By Gale Mote / Guest Column
I believe that Dale Carnegie had it right when he said, “you can make more friends in two months by becoming interested in other people than you can in two years by trying to get other people interested in you.”
As I write this article, I am returning from a trip to Hong Kong. I was there for 10 days teaching my team course for the University of Iowa Tippie College of Business MBA program. My students were with me for a total of 28 hours. When I left, there were hugs, selfies, team photos and celebrations. Many of them have connected with me on LinkedIn. I’m certain some of them will stay in contact with me for years to come.
In a short amount of time, I was able to connect in a meaningful way with people from different countries, cultures and backgrounds. The experience caused me to reflect on the essence of building positive relationships in work and life. We know that success is always about the relationship. Without solid relationships, we have no customers, suppliers, employees, no family – no one.
So, what actions help us to connect with strangers and acquaintances so that we begin to form the necessary relationships to conduct successful business?

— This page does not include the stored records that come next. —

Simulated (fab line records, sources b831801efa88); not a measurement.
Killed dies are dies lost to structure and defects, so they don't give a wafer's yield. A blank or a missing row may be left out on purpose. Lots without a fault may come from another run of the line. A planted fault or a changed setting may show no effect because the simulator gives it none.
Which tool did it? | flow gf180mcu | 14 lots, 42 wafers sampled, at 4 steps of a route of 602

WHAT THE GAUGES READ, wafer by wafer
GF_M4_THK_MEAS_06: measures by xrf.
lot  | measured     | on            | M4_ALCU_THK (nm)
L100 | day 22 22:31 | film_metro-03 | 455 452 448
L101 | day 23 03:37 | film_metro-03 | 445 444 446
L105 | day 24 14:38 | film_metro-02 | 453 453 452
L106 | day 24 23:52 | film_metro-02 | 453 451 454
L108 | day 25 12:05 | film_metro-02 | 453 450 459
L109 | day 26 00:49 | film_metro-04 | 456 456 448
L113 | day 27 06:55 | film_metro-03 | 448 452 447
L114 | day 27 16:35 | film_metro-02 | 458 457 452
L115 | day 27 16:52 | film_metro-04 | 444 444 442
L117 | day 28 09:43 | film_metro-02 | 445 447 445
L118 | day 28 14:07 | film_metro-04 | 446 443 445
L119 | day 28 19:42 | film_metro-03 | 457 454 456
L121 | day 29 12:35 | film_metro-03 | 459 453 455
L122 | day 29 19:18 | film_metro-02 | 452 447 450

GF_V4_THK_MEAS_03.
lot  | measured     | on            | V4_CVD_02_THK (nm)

First, I believe you need to be genuine and authentic. Don’t try to be someone you are not. While it is important to err on the side of professionalism (you might want to lose the ring in your tongue until people get to know you better), be your real self. This will build trust because they are already getting to know who you are, inside and out.
Be curious, not furious, with people you don’t understand or who are different from you. Listen more, speak less. When all you can hear is the sound of your own voice, stop talking. When you want to make a statement, ask a question. Demonstrating a sincere interest in others is a great way to lay the first brick in the foundation of a solid relationship. Being quiet teaches us so much.
Of course, you must be attentive. I have disciplined myself to concentrate on someone’s name when I meet them for the first time. I quickly repeat the name to myself and then use it in our conversation within 30 seconds. People love the sound of their own name. It shows great respect and caring when you can actually remember their name. My students were amazed that I knew all 31 of their names when they came in the second day of class without badges or name tents.
I keep my antennas up when I am engaging in conversations with others. Be watchful for the nonverbal cues and subtle actions that often speak louder than words. Work to make connections between information they are sharing and what is true for you. We have more in common than we have differences.
Be vulnerable – don’t be afraid to risk and share things about yourself that show others you trust them. I’m not talking about disclosing deep personal secrets. You don’t want to assume that someone is your best friend the first time you meet – that is a little too much interpersonal relationship. For example, on the first day of class, I shared with my students my strengths and some of my weaknesses too.
This gave them permission to begin to be more open with me as well.
Lastly, be positive and welcoming. No one is going to reciprocate a Grumpy Gus or a Negative Nellie. Create a space where we focus on what is right and good. This makes people want to continue a relationship with you because you focus on what can be.
Relationships are the foundation of great success, and begin with you reaching out and making connections, one person at a time.